Note, the below documentation about #inject is out of date and will removed in the future. This is because #inject is now unnecessary with recent changes to the language. You can read more about the new syntax on the Bindings page, under the "Targeted Bindings" section.

#inject is a special directive compared to most others, because it enables many very powerful features in the language.

The basic idea of #inject is that it injects symbols into a scope, from anywhere in the code base. Using this, you can add methods to structures, add symbols and overloads to a package, and even declare new global types and variables.


The inject directive can take on two forms: the singular form, and the block form.

In the singular form, you simply write #inject before a binding, but that binding's target can be nested inside of anything with a scope. For example, here is one way of adding a method to a structure.

Vector2 :: struct {
	x, y: f32;

// Without #inject here, you would get a parsing error.
Vector2.magnitude :: (v: Vector2) -> f32 {
	return math.sqrt(v.x * v.x + v.y * v.y);

main :: () {
	v := Vector2.{ 3, 4 };


Note, while it would be possible in this case to change the syntax so you would not need to put #inject in this case, I think that can lead to some unexpected bugs. I have not tried it though, so it might be nice to use.

The powerful thing about #inject is that the definition for Vector2.magnitude does not have to be in the same file, or even the same package. It can even be optionally defined with a static if. Using #inject you can define your own extensions to types provided from any library.

When you have many things to inject into the same place, you can use the block form of #inject. In this form, you write #inject, then the thing to inject into, followed by braces ({}). Inside the braces, any binding you write will be turned into an injected binding into that scope.

Vector2 :: struct {
	x, y: f32;

#inject Vector2 {
	add :: (v1, v2: Vector2) => Vector2.{ v1.x + v2.x, v1.y + v2.y };
	sub :: (v1, v2: Vector2) => Vector2.{ v1.x - v2.x, v1.y - v2.y };
	mul :: (v1, v2: Vector2) => Vector2.{ v1.x * v2.x, v1.y * v2.y };

main :: () {
	v1 := Vector2.{ 3, 4 };
	v2 := Vector2.{ 5, 6 };

	println(v1->add(v2));         // Using method call syntax
	println(Vector2.sub(v2, v1)); // Using explicit syntax


Anywhere a binding can appear, you can inject into, with the exception of procedure bodies. Procedure bodies are isolated to prevent confusion.

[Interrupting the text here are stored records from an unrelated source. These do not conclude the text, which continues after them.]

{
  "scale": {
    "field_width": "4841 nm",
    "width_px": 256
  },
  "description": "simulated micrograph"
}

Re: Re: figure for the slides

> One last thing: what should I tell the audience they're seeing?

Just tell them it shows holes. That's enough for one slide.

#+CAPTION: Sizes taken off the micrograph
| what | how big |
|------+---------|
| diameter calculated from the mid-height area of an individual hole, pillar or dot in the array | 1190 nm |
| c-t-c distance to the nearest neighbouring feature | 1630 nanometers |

But, this means you can inject into any of these things:

  • Packages
  • Structures
  • Unions
  • Enums
  • (probably more, but I am forgetting them at the time of writing)

Making global bindings

To prevent name clutter, Onyx intentionally places every binding into a package. See the Packages section for more details. But sometimes, you want to make a true global binding, one that does not require using any package to access. To do this, you can simply #inject into the builtin package.

This is because the builtin package is special. Its public scope is actually mapped to the global scope of the program. This makes it so everything useful defined in builtin is always accessible to you, things like make, new, delete and context. But because of this, you can #inject into it to define your own globals for your program.

One example use of this is the logf function. It is only defined if you are using a runtime with the core.conv package defined. To do this, there is an #inject into builtin in core/conv/format.onyx for the logf symbol. This way it is always accessible, but only if you are using a runtime with formatting capabilities.